Jack the Giant Slayer

A hill of beans

'Jack the Giant Slayer' is a good-looking, well-made film with nothing to say about its characters or its story

Jack the Giant Slayer
Warner Bros. Pictures
Director: Bryan Singer
Screenplay: Darren Lemke, Christopher McQuarrie and Dan Studney
Starring: Nicholas Hoult, Eleanor Tomlinson, Ewan McGregor, Stanley Tucci, Ian McShane, Ewen Bremner, Eddie Marsan and Bill Nighy
Rated PG-13 / 1 hour, 54 minutes
Opened March 1, 2013
(out of four)

Jack the Giant Slayer is one of those movies you admire for its technical competence and not much of anything else. Because it is directed by Bryan Singer (X-Men, The Usual Suspects, Superman Returns), there is a cool proficiency to the handling of its epic scope. Given the prevalence of a certain brand of franchise filmmaking lately - the nonsensical camerawork, the jumbled cutting* - watching this movie was a bit like comfort food. At the very least, I knew I was watching something made by someone who knows what he's doing.

*I'm looking at you, A Good Day to Die Hard.

But beyond that, there doesn't seem to be much of an idea of what this movie wanted to be, or why. There was certainly no thought behind the titular Jack (the talented Nicholas Hoult in an underwritten unwritten role). When you see a film taking an old fairy-tale and reimagining it for a new audience, you'd like to think there would at least be some conception of where the main character fits into that process. And that there might be some actual, you know, imagining as part of the whole "reimagining" thing.

Instead, Jack is about as colorless a stock character as you could ever come across - the poor farmboy who comes into the possession of magic beans, climbs up the beanstalk, falls in love with a princess and saves the day with an act of valor. All very nice plot functions, but the film fails to actually build a character around those functions.

No better is the development of the aforementioned princess, Isabelle (Eleanor Tomlinson). What we know about her is this: Stuck in the castle for most of every day and unhappily betrothed to the odious Lord Roderick (Stanley Tucci), she's dissatisfied with her life in royalty and longs for a bit of adventure. We know this because the movie keeps telling us that she longs for a bit of adventure. It is, in fact, pretty much the only thing it tells us about her. What the screenplay neglected to provide her with was a personality.

It's impossible to blame Tomlinson, who does as much as she can with a role that's barely written at all. The cast as a whole (including Ewan McGregor as Elmont, a stern but good-humored member of the princess' royal guard) elevates the characters beyond their nondescript writing. Still, charming performances alone can't save a movie that never really finds a reason for being.

The only real idea it has is the mythology involving the giants, and the reasons why they've been cut off from both heaven and earth for centuries. In an introductory prologue that explicitly calls to mind that of Hellboy II: The Golden Army, young Jack and young Isabelle, each in their separate beds miles and worlds apart, are tucked into bed and told of an old legend - represented in a distinctively stylized animated form - about the ancient ruler Erik the Great and his heroic stand against an army of invading giants.

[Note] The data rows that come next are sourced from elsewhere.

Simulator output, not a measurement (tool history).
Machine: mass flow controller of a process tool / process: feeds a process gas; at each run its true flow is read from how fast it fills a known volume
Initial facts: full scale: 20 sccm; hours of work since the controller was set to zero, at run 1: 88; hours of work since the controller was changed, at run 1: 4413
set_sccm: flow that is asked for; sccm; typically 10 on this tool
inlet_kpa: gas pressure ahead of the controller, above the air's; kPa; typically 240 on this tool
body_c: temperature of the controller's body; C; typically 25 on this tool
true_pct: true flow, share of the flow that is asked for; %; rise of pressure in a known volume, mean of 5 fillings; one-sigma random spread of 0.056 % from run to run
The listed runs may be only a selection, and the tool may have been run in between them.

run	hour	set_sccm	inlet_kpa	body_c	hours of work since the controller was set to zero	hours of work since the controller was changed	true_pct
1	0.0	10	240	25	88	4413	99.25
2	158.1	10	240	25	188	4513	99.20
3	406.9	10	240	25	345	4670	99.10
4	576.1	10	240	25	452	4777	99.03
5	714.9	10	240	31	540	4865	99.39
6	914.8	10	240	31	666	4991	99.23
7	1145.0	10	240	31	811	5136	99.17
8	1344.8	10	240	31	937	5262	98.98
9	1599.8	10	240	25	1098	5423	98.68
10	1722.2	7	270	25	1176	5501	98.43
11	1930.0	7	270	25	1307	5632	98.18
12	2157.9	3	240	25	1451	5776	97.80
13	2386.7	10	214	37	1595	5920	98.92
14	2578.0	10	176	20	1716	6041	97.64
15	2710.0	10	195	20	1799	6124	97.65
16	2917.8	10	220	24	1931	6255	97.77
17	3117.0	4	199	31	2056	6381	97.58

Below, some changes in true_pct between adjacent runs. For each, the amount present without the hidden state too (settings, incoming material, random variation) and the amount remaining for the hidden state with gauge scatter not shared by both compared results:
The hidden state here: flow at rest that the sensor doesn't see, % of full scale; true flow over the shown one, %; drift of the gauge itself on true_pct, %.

Then we flash-forward a decade later and the wheels to the plot are mechanically set in motion. Jack and Isabelle exchange awkward glances, keep serendipitously running into one another, she gets kidnaped, he rescues her, Roderick attempts a coup by using a magical crown to control the giant horde, yada yada. But even Tucci, who's typically so good in diabolical villainous roles, can't do much to energize things.

The film features several impressively mounted action setpieces that nonetheless fail to leave any imprint. There's such a detachment between action and character here, it's bizarre. The pleasures the film does provide are mostly due to Singer and his technicians, who come up with some clever ways to stage action and effects-heavy sequences, and find room for a few amusing visual gags as well.

The effects (always a risky proposition in a movie that relies on them so heavily) are often very strong - particularly the beanstalk itself. The beanstalk is not just a backdrop, but the focal point of several key scenes, and the sense of realistic movement and even character (for lack of a better word) we get is more impressive than any number of CGI creatures I've seen in recent years.

The more problematic effects are that of the giants, which were created through performance capture and computer animation. The giants certainly look better than I thought they might, and I admire the amount of detail of each one - not just in their gnarled faces, but in their posture and body language as well. (They're also brought to life with some fine performance-capture and voice work, particularly by the great Bill Nighy.) But there's still a glossiness to them that's all too apparent when they interact with human characters - and their unnatural movement (always a big sticking point with performance capture) is a persistent drawback.

Having said that, the giants still make for far more compelling characters than do most of the humans, who are done a complete disservice by a script that almost seems like it wants nothing to do with them at all. Or if it does, it certainly doesn't know what to do with them. And so ultimately, Jack - slayer of giants though he may be - ends up being a virtual non-entity in his own movie.